Sometimes the Bear Eats You
Day 255 of A Year of War and Peace
In the Coen brothers classic The Big Lebowski The Stranger imparts a little far-from-Eastern wisdom to The Dude, comforting the long-suffering hero with the sage insight that, “Sometimes you eat the bear and sometimes, well, he eats you.”
Right now the bear is feasting on the Muscovites. They’ve been pushed out of their mother city and are now, rich and poor alike, surviving in huts alongside the road away from the capital. They are tired. They are upset. Moans and lamentations from the wounded pollute the air. Then, one night, looking back at Moscow, they spot the demon glow of fire as their city starts to burn.

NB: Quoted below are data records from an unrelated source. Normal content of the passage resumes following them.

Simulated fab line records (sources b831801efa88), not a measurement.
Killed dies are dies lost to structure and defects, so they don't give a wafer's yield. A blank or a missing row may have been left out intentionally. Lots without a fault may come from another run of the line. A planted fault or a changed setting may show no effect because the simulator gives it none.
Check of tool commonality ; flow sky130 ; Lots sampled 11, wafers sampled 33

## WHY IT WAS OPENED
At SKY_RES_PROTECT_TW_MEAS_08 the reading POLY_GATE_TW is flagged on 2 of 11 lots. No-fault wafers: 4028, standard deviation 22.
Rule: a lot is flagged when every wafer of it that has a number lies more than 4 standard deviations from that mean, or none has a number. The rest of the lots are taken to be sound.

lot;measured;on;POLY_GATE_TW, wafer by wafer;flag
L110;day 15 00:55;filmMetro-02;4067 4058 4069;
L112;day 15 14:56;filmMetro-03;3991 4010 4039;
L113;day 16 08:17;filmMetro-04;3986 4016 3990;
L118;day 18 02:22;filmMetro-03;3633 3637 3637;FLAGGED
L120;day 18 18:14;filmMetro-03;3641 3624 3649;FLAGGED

Human suffering and how to negotiate it has been a major theme of A Year of War and Peace. This is, after all, a project about a Tolstoy novel. You’re just as likely to read about suffering as you are to read a preposition. One thing we’ve learned along the way, if it wasn’t already clear from our own experience, is that suffering is inextricably linked with existence. Misfortune, to quote Schopenhauer, is the general rule. If this were not the case then we wouldn’t have sickness, old age, death or reality television. Sometimes the bear eats you.
One approach to confronting the bear that is eating you is to reflect that the situation is either one designed by God and full of providence or the result of the random play of indifferent, arbitrary atoms. Either way the power of control lies wholly without your own authority. You’re only a part, and a small one at that, of the whole.
DAILY MEDITATION
For the foot I shall say that it is according to nature for it to be clean; but if you take it as a foot and as a thing not detached (independent), it will befit it both to step into the mud and tread on thorns, and sometimes to be cut off for the good of the whole body; otherwise it is no longer a foot. We should think in some such way about ourselves. What are you? A man. If you consider yourself as detached from other men, it is according to nature to live to old age, to be rich, to be healthy. But if you consider yourself as a man and a part of a certain whole, it is for the sake of that whole that one time you should be sick, at another time take a voyage and run into danger, and at another time be in want, and in some cases die prematurely. Why then are you troubled? Do you not know, that as a foot is no longer a foot if detached from the body, so you are no longer a man if you are separated from other men. For what is a man? A part of a state, of that which consists of Gods and of men; then of that which is called next to it, which is a small image of the universal state.